For many first-time homebuyers, the biggest challenge to homeownership is the large chunk of change needed to put down on a mortgage. This is commonly referred to as a down payment.
Depending on the loan program you choose, a lender could require you to put down as little as 3% or as much as 10%. Considering the average home sales price in Q2 of 2022 in the United States is $440,000, according to the St. Louis Federal Reserve Bank, that means a borrower could shell out between $13,200 to $44,000 just for the down payment.
That’s not all either. There is almost always closing costs associated with any loan when buying a home.
This can make homeownership challenging and, in many cases, unrealistic for first-time homebuyers. However, there are a few programs and measures you can take advantage of to help offset this cost to get into your first home.
Down Payment Assistance Programs
It’s no secret for many towns and cities. More homeowners equal more property tax dollars that come in every year. In an effort to get more people into homeownership, many cities, counties and state housing agencies now offer down payment assistance.
Each program is different and will offer the homebuyer varying amounts of assistance. In some instances, the agency can cover 100% of the down payment. Other agencies might cover the closing cost of a loan. The main thing is assistance is out there for those who need it.
Many of these programs are limited to low to moderate income families or require you to live in a certain area. Check the program guidelines before applying to make sure it meets your purchasing goals.
In exchange for the assistance, the programs will require the borrower to stay in the home for a specified amount of time. If you sell or refinance before that time period is up, you could be required to pay it all back.
Some programs serve as a loan that is paid back over a 5-to-10-year period and includes interest. These figures should be considered when budgeting for your home purchase.
Gift funds have become increasingly popular for first-time homebuyers. Each lender will have their own requirements on who is allowed to give gift funds, but generally they can only come from family members.
It must be an actual gift too. This means the individual giving the gift cannot require you to pay the funds back in anyway. Check with your lender on the guidelines for gift funds. Although the person giving the gift may want to pay the entire down payment, a certain percentage of the funds to close must come from the borrower.
While many borrowers do not have funds for a down payment sitting readily available in their bank account, many do have large amounts of cash in their 401K retirement plans.
There are two ways borrowers can access the funds from their retirement plans, take a withdrawal or take out a loan.
The withdrawal will come with a hefty penalty in most cases. Each retirement plan is different, but the standard early withdrawal penalty is 10%. On top that, you will have to pay taxes on the money you withdraw depending on your tax bracket. It is highly advised that you talk with a financial adviser to figure out the long-term impacts of a withdrawal.
A more popular option is a 401K loan. In this situation, individuals can borrow the money needed to cover the down payment and pay it back, to their own 401K account, plus interest. This is an attractive option for many as you are paying yourself back more money than you borrowed.

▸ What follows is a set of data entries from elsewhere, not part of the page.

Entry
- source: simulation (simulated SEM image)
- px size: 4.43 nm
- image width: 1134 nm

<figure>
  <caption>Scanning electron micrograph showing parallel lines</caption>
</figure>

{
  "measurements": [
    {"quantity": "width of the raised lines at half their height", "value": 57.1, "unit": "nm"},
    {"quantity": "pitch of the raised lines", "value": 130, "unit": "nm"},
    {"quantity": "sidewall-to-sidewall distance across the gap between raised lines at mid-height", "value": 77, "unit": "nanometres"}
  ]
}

In either case, the money withdrawn will lose out on potential earnings over time, so the seek the advice of your retirement or financial planner.
Sell Your Stuff
Many people have stuff laying around the house they no longer want or need anymore. Consider selling your old clothes, sporting equipment or furniture in a yard sale.
You could also sell an old car that does not get much use anymore. This can be excellent way to make a large portion of your down-payment.
If you have quite a bit of stocks or bonds, consider selling them in order to come up with funds needed to buy home.
While not all options are attractive when coming up with a down payment, remember homeownership is an investment that hopefully overtime will increase your net worth. There are expenses that go into homeownership including unforeseen ones, however, most homeowners will still be on solid financial footing when the time comes to sell their property.